Aerial combat brings a thrilling new dimension to the Napoleonic Wars as valiant warriors rise to Britain’s defense by taking to the skies . . . not aboard aircraft but atop the mighty backs of fighting dragons.
When HMS Reliant captures a French frigate and seizes its precious cargo, an unhatched dragon egg, fate sweeps Capt. Will Laurence from his seafaring life into an uncertain future–and an unexpected kinship with a most extraordinary creature. Thrust into the rarified world of the Aerial Corps as master of the dragon Temeraire, he will face a crash course in the daring tactics of airborne battle. For as France’s own dragon-borne forces rally to breach British soil in Bonaparte’s boldest gambit, Laurence and Temeraire must soar into their own baptism of fire. (from Amazon)
I’m not sure why, but for some reason when I saw His Majesty’s Dragon at Suvudu I thought it would be a) a stupid fantasy with a hard-on for dragons, and b) boring/cliched/etc. So I didn’t try reading it until I ran into a review of it on another blog somewhere. That review convinced me to try His Majesty’s Dragon out, and I’m so glad it did because this book is FANTASTIC.

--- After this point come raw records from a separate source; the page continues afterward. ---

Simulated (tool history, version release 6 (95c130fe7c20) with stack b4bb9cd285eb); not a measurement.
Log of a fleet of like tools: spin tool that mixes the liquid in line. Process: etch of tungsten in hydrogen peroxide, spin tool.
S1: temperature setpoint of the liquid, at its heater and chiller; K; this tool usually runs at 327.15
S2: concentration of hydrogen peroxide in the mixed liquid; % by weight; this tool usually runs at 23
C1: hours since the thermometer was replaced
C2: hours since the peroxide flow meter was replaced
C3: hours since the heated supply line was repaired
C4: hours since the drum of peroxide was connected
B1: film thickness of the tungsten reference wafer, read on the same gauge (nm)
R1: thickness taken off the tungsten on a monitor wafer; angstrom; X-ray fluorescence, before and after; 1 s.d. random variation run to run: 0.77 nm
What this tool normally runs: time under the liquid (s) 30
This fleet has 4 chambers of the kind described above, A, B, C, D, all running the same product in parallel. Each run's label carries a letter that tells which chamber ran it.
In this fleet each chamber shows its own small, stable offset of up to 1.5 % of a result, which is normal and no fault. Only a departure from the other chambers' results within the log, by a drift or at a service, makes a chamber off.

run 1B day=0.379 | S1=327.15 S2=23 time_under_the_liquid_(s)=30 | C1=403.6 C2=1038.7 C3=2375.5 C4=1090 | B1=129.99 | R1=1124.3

I’m not a particularly big fan of dragons, but I am a fan of the navy and anything to do with it, so I was stoked to find out that the main character (besides the dragon), Laurence, was a naval officer. And since this takes place in the early 1800s, that means lots of wonderful uniforms and stiff-upper-lipping and wooden ships and, well, Napoleon. But since this is an alternative history/speculative fiction book, things are just a little bit different in His Majesty’s Dragon than they are in our world.
For one thing, um: dragons. But they’re not standard dragons: not all of them breath fire, and they come in different sizes, colors, and temperaments. And they’re used in an aerial corps. Piloted by a captain and a crew. (Some of those captains are female, as well!) They do, however, like gold, eating meat, and fighting. So not everything’s different from the stereotypical interpretation of dragons. As a sort of a side note, I was a little surprised that there wasn’t more variation in dragons; all of them were the European kind. I was expecting there to be different species, like the different-looking Chinese and Japanese dragons.
Anyway, I’m sure if I was more of a history or military buff, I could talk all about the battles in the book, and how they differed (or didn’t) from the real-world battles, and I’d o on and on about Nelson or whatever, and this review would be so much for interesting. Unfortunately, I’m not, so I’ll have to make due with what I’ve already got: a lot of enthusiasm.
What I love most about His Majesty’s Dragon is that the dragons are more personable and likable than maybe in other fantasy books. I liked Temeraire, who was sweet and intelligent and kind, and I thought a lot of the other dragons (Volly!) were adorable. I liked spending time with them.
I also liked the human characters a lot. Laurence, as I’ve already mentioned, gained a lot of my love simply by being tied to the navy, but I also grew to love Granby, his lieutenant, and even Captain Harcourt, one of the female captains, who was a little bit stiff and kind of a milk sop.
The fight scenes were so exciting, especially the ending one which I can’t really talk about without spoiling. But even more I liked the relationship between Temeraire and Laurence– so cute! Watching it develop was lovely.
The writing was good, too; I can’t remember anything in particular I didn’t like about it. Even though I have basically no knowledge of the Napoleonic wars, I never felt hindered by it, nor confused. Novik definitely has a way of talking about military maneuvers and what have you without making them boring or complicated, and I appreciated that. The book overall has a real feel of C.S. Forester’s books to it, including language– though it’s a little updated, I’d say.